Kiang Malingue is pleased to present at Art Basel in Basel more than twenty paintings, sculptures, and videos by Cho Yong-Ik, Tiffany Chung, Ho Tzu Nyen, Truong Cong Tung, Wang Zhibo, Carrie Yamaoka, and Yuan Yuan. Also on view is a large-scale installation by Tiffany Chung in the Unlimited sector, a group of sculptures and installations by Yu Ji in the Parcours sector, and a selection of videos and photographs by Kwan Sheung Chi at Basel Social Club.

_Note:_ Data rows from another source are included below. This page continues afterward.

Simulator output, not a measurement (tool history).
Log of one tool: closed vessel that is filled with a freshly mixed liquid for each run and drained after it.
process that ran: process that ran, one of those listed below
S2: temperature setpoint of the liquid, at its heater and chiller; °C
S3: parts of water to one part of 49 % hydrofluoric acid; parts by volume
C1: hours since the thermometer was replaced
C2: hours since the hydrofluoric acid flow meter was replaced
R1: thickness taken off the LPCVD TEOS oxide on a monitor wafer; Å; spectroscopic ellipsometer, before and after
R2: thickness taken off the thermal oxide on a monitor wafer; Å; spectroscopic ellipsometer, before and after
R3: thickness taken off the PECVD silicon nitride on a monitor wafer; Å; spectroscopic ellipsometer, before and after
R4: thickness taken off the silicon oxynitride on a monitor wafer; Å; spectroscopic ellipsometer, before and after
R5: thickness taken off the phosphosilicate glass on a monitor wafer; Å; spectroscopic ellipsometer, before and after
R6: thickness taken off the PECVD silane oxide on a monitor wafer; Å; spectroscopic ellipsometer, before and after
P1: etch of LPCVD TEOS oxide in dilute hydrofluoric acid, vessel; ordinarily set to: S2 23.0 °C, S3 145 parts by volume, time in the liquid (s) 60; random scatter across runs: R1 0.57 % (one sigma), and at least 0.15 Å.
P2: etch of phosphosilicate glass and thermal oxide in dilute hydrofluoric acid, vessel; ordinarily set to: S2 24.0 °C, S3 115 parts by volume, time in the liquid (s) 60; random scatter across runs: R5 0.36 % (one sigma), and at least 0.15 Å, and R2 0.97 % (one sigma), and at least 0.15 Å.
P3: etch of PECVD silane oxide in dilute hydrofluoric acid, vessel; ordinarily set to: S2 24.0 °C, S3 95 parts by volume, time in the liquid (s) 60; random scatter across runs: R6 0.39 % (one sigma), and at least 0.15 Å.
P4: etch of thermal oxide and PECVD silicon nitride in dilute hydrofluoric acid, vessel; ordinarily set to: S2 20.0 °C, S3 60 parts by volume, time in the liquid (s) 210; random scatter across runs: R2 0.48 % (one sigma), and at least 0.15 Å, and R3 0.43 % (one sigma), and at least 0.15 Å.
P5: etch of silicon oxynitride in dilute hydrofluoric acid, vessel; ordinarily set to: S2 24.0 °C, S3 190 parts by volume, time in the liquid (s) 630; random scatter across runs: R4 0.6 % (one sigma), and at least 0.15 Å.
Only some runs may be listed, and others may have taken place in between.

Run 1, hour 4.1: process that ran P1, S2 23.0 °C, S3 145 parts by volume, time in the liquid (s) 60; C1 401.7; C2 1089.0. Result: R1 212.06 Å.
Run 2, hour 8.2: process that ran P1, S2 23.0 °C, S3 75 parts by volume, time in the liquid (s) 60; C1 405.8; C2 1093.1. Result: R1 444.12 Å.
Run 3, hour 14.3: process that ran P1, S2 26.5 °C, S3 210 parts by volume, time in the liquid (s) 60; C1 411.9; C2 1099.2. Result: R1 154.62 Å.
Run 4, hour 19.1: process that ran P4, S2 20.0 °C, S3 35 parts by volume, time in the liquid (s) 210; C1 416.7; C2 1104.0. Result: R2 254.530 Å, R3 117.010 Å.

Highlights include a suite of “Timepieces” videos by Ho Tzu Nyen, recently shown in the exhibition “Three Stories: Monsters, Opium, Time” at Kiang Malingue’s Hong Kong space. Co-commissioned by Singapore Art Museum, Art Sonje Center, and M+, in collaboration with Museum of Contemporary Art Tokyo and Sharjah Art Foundation, the works are presented on customized screens that render time physical, testifying to time’s paradoxical materiality, elasticity, and relativity. The suite of “Timepieces” is an accompaniment to Ho’s major installation T for Time (2023), currently on view at Mudam Luxembourg, contemplating our contemporary experience of time as rooted in European concepts of linear progression, regulated by the Gregorian calendar, and networked by computers. Ho’s ambitious project raises the question of whether it is possible to reclaim the unassimilated experiences of time that were manifest in Southeast Asia prior to the influence of the West.
Tiffany Chung’s latest embroidery work Global Spice Trade: routes from ancient time to the age of exploration/exploitation (2024-2025) exemplifies how Chung disentangles and reweaves the culinary, economic, and political threads that have shaped the global history of the spice trade for several millennia. Also on view are El Pulpo: UFCo’s Great White Fleet Routes and Properties in Central America & the Caribbean (2020) and Entangled Landscape of Disremembering no.1 (2023), employing various techniques and craftsmanship towards geopolitical histories. Similarly, a group of “The Shapes of Time” lacquer paintings by Truong Cong Tung is a series of meticulous cartographic attempts, offering an aerial view that traces isopleths, histories, tropicality, and weather—the artist insists on the significance of time and temperature in his art.
Carrie Yamaoka’s paintings, 10 by 8 (wall #4) (2024) and 40 by 40 (clear/black #2) (2024) are works of material alchemy composed of reflective polyester film, black vinyl film, and their interaction with urethane resin. Embracing accidents, they gesture at the instability of subjectivity, between improvisation/intention, and methodology/intuition. 24 by 20 (medium bubble) redux (2015/2024) continues the artist’s methodology of revisiting dormant works from her studio, by reconfiguring their constituent parts. By peeling off the surface and using the wood panel support of an older work that bears traces for a new layer of reflective polyester film, the past is brought into and intertwines with the present.
Two recent paintings by Wang Zhibo demonstrate the artist’s fascination with non-causality manifest in juxtapositions: Green Portrait and Pink Hydrangea (2024) identifies the hide-and-seek of countenances that takes place in a myriad of mesmerising textures; Hedgehog (2025), on the other hand, stages a play between supermoon and spears—two elements that could be considered “allotopic”. Yuan Yuan’s Still Life Study (2025) revisits the artist’s long-term interest in claustrophobic interiors filled with meticulously rendered and contrasting textures, fabulating ways through which an enclosed environment exposes itself to externalities. Cho Yong-Ik’s 18-703 (2018), created at the end of his artistic career, echoes Yuan Yuan’s emphasis on fluidity in an enclosed space, revealing the uniqueness of each painting gesture in an orderly matrix composition.